Zelienople is cleaning up after storms on Tuesday dropped nearly 5 inches of rain over the Butler County borough.
“It happened so quick with so much debris that things blocked up quickly and there was no way to stop it,” said Don Pepe, manager of the borough 30 miles north of Pittsburgh.
Pepe said the rain overwhelmed a tributary that runs through town, causing a few dumpsters and cars to float away, shutting down streets and flooding homes and businesses.
A new swimming pool was set to open to two weeks, but it sustained some damage in the storm as water rushed into the pool.
“It’s a little hard to take because we were that close to opening, so I’m not sure where we are now,” Pepe said.
He said he’s glad the situation wasn’t worse.
“We haven’t been hit like the Midwest where people died,” he said. “None of that serious damage has been done, and I’m very grateful for that.”
The National Weather Service reported that the Connoquenessing Creek, which borders Zelienople to the north, reached its third highest crest in history at just over 15 feet. The highest crest on record took place in 2004 during Hurricane Ivan, and Pepe said that’s the last time the borough experienced this much flooding.
Zelienople’s mayor declared a state of emergency late Tuesday.

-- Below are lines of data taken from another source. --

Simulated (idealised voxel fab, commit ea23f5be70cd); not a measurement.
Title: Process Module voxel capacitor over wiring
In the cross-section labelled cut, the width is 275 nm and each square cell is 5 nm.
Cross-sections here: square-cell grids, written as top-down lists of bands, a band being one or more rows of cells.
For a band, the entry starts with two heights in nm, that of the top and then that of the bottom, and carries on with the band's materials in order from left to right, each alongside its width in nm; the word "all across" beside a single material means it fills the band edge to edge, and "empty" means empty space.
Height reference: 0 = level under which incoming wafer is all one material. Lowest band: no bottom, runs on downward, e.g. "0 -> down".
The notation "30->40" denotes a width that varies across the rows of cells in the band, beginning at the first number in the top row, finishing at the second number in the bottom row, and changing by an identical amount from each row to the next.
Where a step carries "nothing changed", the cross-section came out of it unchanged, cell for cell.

Jason Frazier, a meteorologist with the National Weather Service, said the heaviest rainfall occurred in Beaver, Butler and northern Allegheny counties on Tuesday. The Pittsburgh International Airport received far less rainfall, at 0.7 inches.
More storms are forecasted through Thursday, which could lead to additional flooding, Frazier said. Many counties in southwestern Pennsylvania are under a flash flood watch through Wednesday night.
Frazier said a crew from the National Weather Service is looking into whether a tornado touched down in Indiana County on Tuesday. He said it’s possible more tornadoes could form over the next day.
“We can’t rule out a tornado, but the environment isn’t as conducive,” he said.